I first met Chips shortly after joining TBT in 2010. I was interviewing him for some story, the subject of which I don't recall, but we ended up engaged in a long conversation about transparency, fiscal accountability and the prevalence of corruption in small government. I liked him very much right from the start. My son, six at the time, had asked me to inquire about whether he had earned his nickname by being a big fan of the potato chip. Shore laughed and explained that when he was born, the doctor took one look at his enormous cheeks and told his mother, "Congratulations, you've given birth to a perfectly healthy chipmunk.“ He told me that the instantly acquired nickname had managed to stay with him throughout his life.

I was always impressed by the amount of information he seemed to have at his fingertips, his insistence on nonetheless double-checking everything he told you, as well as his candid willingness to give you his thoughts on a wide range of subjects–not the most common trait among those who make their living by being elected to office every four years. As such, he has always been an invaluable source of perspective and history–the go-to guy if I was working on something that went back much further than my own time spent in Manatee County. It was only weeks ago that I last went to him for some historical fact checking after having no luck in the public record.

Shore was the rare public official who despite having participated in ten election cycles was the sort of person who, even if your life depended on it, you'd have a very difficult, if not impossible time finding someone to say something bad about. Most people, myself included, admired him as someone who knew far more about his job than they could ever hope to know about theirs. He has long enjoyed the sort of rare respect accorded to such uniquely-skilled individuals.

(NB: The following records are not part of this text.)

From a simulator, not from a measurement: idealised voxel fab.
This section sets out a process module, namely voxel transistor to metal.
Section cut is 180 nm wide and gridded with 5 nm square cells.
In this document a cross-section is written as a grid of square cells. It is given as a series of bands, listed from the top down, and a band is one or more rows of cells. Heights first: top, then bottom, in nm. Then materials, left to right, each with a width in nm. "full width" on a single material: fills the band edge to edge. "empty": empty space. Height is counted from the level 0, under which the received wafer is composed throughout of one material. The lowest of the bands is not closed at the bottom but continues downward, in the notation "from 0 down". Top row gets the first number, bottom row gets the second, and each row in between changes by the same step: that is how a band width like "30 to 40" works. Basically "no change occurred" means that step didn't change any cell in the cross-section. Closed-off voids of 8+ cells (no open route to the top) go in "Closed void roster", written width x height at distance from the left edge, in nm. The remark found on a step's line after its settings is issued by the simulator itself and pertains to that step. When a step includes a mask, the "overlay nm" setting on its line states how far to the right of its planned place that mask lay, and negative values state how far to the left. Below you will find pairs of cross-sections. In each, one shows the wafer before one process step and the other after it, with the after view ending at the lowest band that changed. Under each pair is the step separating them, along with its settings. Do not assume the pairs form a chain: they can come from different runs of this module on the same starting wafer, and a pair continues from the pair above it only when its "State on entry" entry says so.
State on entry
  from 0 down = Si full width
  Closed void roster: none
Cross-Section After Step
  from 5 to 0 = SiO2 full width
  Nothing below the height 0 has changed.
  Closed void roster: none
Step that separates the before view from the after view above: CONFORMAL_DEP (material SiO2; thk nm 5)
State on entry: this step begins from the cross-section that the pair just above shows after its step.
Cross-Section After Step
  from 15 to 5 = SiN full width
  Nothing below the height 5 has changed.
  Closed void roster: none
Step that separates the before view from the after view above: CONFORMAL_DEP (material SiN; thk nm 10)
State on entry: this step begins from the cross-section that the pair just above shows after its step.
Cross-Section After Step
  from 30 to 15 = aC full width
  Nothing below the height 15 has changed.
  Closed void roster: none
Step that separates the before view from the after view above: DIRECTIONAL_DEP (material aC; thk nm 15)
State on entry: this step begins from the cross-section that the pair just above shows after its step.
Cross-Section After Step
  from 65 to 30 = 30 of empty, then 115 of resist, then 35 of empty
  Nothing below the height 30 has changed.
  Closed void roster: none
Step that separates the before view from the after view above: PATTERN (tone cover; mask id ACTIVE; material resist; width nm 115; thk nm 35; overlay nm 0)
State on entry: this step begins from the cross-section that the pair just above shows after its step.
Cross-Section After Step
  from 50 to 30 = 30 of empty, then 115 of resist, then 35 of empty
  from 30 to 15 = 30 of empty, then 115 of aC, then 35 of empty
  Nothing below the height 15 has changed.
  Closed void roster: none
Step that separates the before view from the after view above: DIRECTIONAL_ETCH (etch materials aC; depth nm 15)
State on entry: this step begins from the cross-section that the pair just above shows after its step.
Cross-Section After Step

Shore has been Manatee County's clerk and comptroller since he was first elected to the position in 1976, and over the last four decades his realm of local government was perhaps the only one in Manatee that taxpayers could comfortably assume was running smoothly and never in danger of a burgeoning scandal. He was an innovator to the office he held, an early adopter of technologies who developed many processes that would become the standard for other clerk/comptrollers in Florida counties and even other record keepers nationally. His development of procedures for online court record access are perhaps most notable.

His awards and accolades are too numerous to mention and seem almost trivial anyway. Chips Shore didn't need a plaque hanging on his wall for people to know he was good at what he did, because it rarely went unsaid on any occasion that his name was mentioned.

Shore was not only a historian with a keen interest in and deep respect for Manatee's past, he was actually instrumental in preserving the physical history of our county. Many of the buildings and artifacts that serve to tie modern Manatee residents to their pioneering predecessors have benefited from, or even owe their continued existence to Shore's work through the Manatee County Historical Commission. In that regard, he was nostalgic to the point of romanticism, and places like the Carnegie Library, the Manatee Village Historical Park and our recently restored courthouse stand as monuments to his passion in that arena.

It's been said that Shore was one of the good good-old-boys, a guy who had all the connections of someone who had served nearly 40 years in local office, but still could see right from wrong in the gray areas of governance and wasn't afraid to stand up to even the most fearsome forces. Indeed, when a scandal-plagued Manatee County Sheriff's Office drew federal attention a decade ago, investigators (and outside media) noted how tight-lipped and nervous so many people seemed to be when asked about the subject. Shore was the only public officeholder who spoke candidly, issuing a colorfully critical appraisal of the organization's fiscal practices.

In an era in which the term open government is continuing to sound more and more like an oxymoron, to say that Shore's ethics in that area will be missed would be an enormous understatement. When our school district suffered a historic financial scandal in 2012, the most common remedy invoked by Manatee County residents was, make them run their expenditures through Chips Shore's office. That'll get things sorted out.

Shore had already filed to run again next November, and education activists have been calling on the school board to insist that any extension of the half-cent sales tax would go through his office, rather than internal auditors. Indeed, it would have likely taken his credibility to give the public enough faith to extend such an investment. Sadly, Mr. Shore won't be around for that effort and countless other matters within the machine of local government he so adeptly served all these years. He leaves behind a set of enormous shoes that will not soon be filled. Godspeed, my friend. You've earned your rest.

Dennis Maley is a featured columnist for The Bradenton Times. His column appears each Thursday and Sunday. Dennis' debut novel, A Long Road Home, was released in July, 2015. Click here to order your copy.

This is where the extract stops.